Tuesday, February 02, 2010

Hmmmm

Christopher Hitchens (atheist author of God Is Not Great), was interviewed in The Portland Monthly, January 2010, by Unitarian minister Marilyn Sewell. Here is one very interesting part of their exchange:

Sewell: The religion you cite in your book is generally the fundamentalist faith of various kinds. I'm a liberal Christian, and I don't take the stories from the scripture literally. I don't believe in the doctrine of atonement (that Jesus died for our sins), for example. Do you make and distinction between fundamentalist faith and liberal religion?

Hitchens: I would say that if you don't believe that Jesus of Nazareth was the Christ and Messiah, and that he rose again from the dead and by his sacrifice our sins are forgiven, you're really not in any meaningful sense a Christian.

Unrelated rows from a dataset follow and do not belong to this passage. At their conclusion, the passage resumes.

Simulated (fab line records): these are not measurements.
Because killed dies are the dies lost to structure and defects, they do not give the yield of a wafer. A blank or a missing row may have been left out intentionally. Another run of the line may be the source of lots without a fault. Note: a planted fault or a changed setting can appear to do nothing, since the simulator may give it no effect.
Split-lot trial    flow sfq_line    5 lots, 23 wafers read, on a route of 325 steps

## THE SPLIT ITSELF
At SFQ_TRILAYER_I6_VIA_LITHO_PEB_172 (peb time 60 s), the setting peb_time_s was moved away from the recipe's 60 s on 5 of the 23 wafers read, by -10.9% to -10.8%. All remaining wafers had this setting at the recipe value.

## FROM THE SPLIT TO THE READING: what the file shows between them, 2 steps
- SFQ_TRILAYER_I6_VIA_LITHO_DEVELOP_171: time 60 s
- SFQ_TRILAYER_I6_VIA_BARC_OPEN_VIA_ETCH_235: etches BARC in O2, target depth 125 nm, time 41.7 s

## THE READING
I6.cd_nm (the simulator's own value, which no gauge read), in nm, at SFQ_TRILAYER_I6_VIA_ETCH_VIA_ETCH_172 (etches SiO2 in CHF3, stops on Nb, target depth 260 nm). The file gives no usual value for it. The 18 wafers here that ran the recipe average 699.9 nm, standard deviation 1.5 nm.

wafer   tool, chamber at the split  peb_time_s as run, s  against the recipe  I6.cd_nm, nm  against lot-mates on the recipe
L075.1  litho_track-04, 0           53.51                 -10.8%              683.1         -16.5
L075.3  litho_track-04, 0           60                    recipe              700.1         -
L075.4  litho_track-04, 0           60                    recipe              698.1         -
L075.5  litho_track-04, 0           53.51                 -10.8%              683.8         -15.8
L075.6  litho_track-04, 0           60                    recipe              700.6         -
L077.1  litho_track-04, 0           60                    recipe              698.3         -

h/t to CWB for sharing this with me.

3 comments:

Anonymous said...

when I read this on facebook i couldn't help but think... hmmm... myself. hmm indeed. How very interesting.

lisa b said...

Yeah . . . I hope that people don't confuse "fundamentalist" (the interviewer's word) with "judgmental." I believe that Jesus' identity as God's son and the teaching of sacrificial atonement are essential tenets of Christianity. However, I believe that God's grace is much bigger than I will ever understand so I don't think it's my job to judge whether or not someone else is forgiven.

Make sense?

Coleman Yoakum said...

As the kids in high school would say...

"OOOOOOOhhhhhhh! Snap!"

But that is totally true. There are authors out there (The Jesus Seminar comes to mind) who say "I am a Christian, but I don't believe that Christ died for me, or came back to life again."

These are pretty incongruent in my mind.